They had two daughters together, and then decided it was time to move. It was either the middle of the city or rural country, Green said. The couple eventually agreed on a Sultan Basin Road address. Their house is oriented correctly.

Green settled in as a Sky Valley real estate broker after the move. He and his wife developed five acres of their 20-acre plot into a blueberry farm. They ran a U-Pick operation and sold commercially. About 60,000 pounds of fruit was harvested each year. Dolly stayed home and looked after the house and their kids – they added three boys — and blueberries during the day.

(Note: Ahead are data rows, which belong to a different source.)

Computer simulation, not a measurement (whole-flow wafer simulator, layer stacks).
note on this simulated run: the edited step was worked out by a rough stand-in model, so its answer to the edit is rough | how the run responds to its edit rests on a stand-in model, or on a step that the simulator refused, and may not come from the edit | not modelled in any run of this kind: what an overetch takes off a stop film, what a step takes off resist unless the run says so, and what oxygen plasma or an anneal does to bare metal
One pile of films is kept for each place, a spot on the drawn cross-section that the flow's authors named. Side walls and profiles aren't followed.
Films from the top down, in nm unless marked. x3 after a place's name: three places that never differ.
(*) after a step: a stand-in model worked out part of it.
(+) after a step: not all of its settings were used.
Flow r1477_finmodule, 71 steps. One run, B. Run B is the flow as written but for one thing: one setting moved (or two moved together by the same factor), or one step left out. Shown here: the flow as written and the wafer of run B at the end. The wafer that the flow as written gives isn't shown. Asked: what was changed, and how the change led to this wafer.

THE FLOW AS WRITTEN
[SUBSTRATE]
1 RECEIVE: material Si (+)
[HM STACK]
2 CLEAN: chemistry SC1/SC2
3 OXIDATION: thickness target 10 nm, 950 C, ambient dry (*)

“I was the gentleman farmer, and she was the hard-working farmer,” he said.

Most bushes were sold years ago, but a few still stand for personal use. They used the money they made from sales to travel the world. Nearly 40 countries have been marked in their passports. Some trips were made for enjoyment, others for mission work.

Green retired after 40 years in real estate. He and his wife remain active volunteers in Sultan.

His first book title was released last year, after he turned 85. He said he has always had a fertile imagination, but never found a direct outlet, other than making up stories to entertain his grandchildren.

It was after his wife convinced him to take a community writing class that he began to write them down. 

“I started writing silly little stories,” he said. “Then I wrote this one, and it had a lot more meat.”

“Dozen Dozens” is dedicated to the Green’s teacher, Walt Dunn. The new author thanked his late friend and former professor for encouraging others to write down their genealogy and pen their creativity.

“It is this desire of his that prompted me to begin writing stories,” Green wrote.

The finished manuscript went overlooked for years, until the writer’s pastor connected him with a neighbor, Victoria U’ren. The experienced illustrator completed most of the accompanying pictures in colored pencil, until Carol Wanner took over the final few.

Dolly Green was the one who suggested including worksheets at the end of the book. Green didn’t realize as he wrote the story’s lines that the lessons he was incorporating were grammar and math skills his intended audience would be learning in school; how to count and differentiate even and odd numbers, as well as the concept of homophones, where two words have the same pronunciation, but are not spelled the same and have a different meaning.

Green felt it was important he include an educational element to the work. He expects kids between 7 and 11 would be at the right age to understand the content. However, he has sold copies to a friend who had such a fun time reading it to their grandchild with her 91-year-old husband, she bought two more for her grown sons.

British Columbia publishing company FriesenPress printed the paperbacks, which are being sold on Amazon and in some Barnes & Noble stores, Green said. Many he hands out himself, and he always keeps a few in his car, just in case.

Dolly Green has also remained an avid writer, mostly using her skills to document their family history. She wrote the first paragraph for her husband’s next book in an effort to support and motivate him to finish the draft.

Green said he is not in a rush, but there are definitely more ideas and titles coming.